"All I was thinking was, 'Don't break your hand, Pav,'" Babcock said.
When the fight first started, Babcock wasn't overly concerned.
"Pav is so strong," Babcock said. "He's a hard guy, he's not backing down from anyone, but I just figured he might hold on. He would be fine. Then he started to have some fun. Then he started to throw some punches. That's when I started holding my breath."
Once Datsyuk was safely in the penalty box, after having done a more than credible job in the fight with Perry, Babcock noted the fans in Joe Louis Arena showed their appreciation for Datsyuk's foray into fisticuffs by chanting his name. Loudly and with gusto.
"I've been in Detroit, what, six years?" he said. "The only time I've heard a (Red Wing) player's name chanted like that is Ozzie (netminder Chris Osgood) a lot of times after a big save and once with Stevie Y(zerman) when he was jumping over the boards to take a shootout shot against Nashville, so that tells you something right there. It was really something."

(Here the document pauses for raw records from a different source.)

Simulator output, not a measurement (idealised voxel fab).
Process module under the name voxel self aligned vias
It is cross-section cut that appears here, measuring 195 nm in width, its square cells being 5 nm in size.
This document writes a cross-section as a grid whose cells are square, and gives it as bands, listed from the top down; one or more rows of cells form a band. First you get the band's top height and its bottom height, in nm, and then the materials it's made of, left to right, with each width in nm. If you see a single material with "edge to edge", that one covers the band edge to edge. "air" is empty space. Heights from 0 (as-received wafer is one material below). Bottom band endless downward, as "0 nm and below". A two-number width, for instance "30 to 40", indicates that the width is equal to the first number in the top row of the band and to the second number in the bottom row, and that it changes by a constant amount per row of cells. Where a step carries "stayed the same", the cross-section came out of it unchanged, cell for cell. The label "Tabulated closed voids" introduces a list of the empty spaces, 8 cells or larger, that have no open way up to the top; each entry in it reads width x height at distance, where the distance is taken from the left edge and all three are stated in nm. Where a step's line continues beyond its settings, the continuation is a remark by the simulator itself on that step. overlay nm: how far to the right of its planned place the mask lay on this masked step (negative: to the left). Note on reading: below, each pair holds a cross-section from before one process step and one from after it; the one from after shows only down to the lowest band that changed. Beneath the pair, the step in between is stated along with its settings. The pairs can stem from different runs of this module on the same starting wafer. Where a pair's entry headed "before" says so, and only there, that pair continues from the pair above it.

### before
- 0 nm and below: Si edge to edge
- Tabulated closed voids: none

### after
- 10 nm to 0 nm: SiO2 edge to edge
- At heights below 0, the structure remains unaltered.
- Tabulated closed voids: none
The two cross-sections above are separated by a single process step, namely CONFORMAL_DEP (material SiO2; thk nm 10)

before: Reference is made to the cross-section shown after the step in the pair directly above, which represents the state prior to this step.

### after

And it goes without saying Babcock is thrilled Datsyuk emerged unscathed, although the Red Wing coach has some pretty good job security now regardless of who gets injured.
The Red Wings announced today Babcock has signed a four-year extension, above and beyond this season, the last on Babcock's old contract. The best guesstimates are that Babcock's deal is worth around $2M per year -- there is no salary disclosure for coaches -- and it likely makes him, along with Chicago coach Joel Quenneville, who was recently extended by the Blackhawks, as the highest paid coaches in the NHL.
Before committing to the extension, Babcock talked to the other NHL coaches with tremendous tenure in one city -- Lindy Ruff in Buffalo and Barry Trotz in Nashville. Babcock wanted to get a feel from them for how they felt about staying in one place for so long, the challenges of keeping things fresh and making sure the players don't get tired of hearing the same voice or that if they do, how to keep things moving forward.
Babcock had no real desire to leave Detroit, especially since it's arguably the finest organization in the entire NHL and his kids are at the age where the last thing they want to do right now is pull up stakes and move. But he's also got a lot of pride and doesn't just want to be one of the coaches with the most tenure in one city, he wants to be the best.
Signing the extension in Detroit will give him a chance to do all that and then some.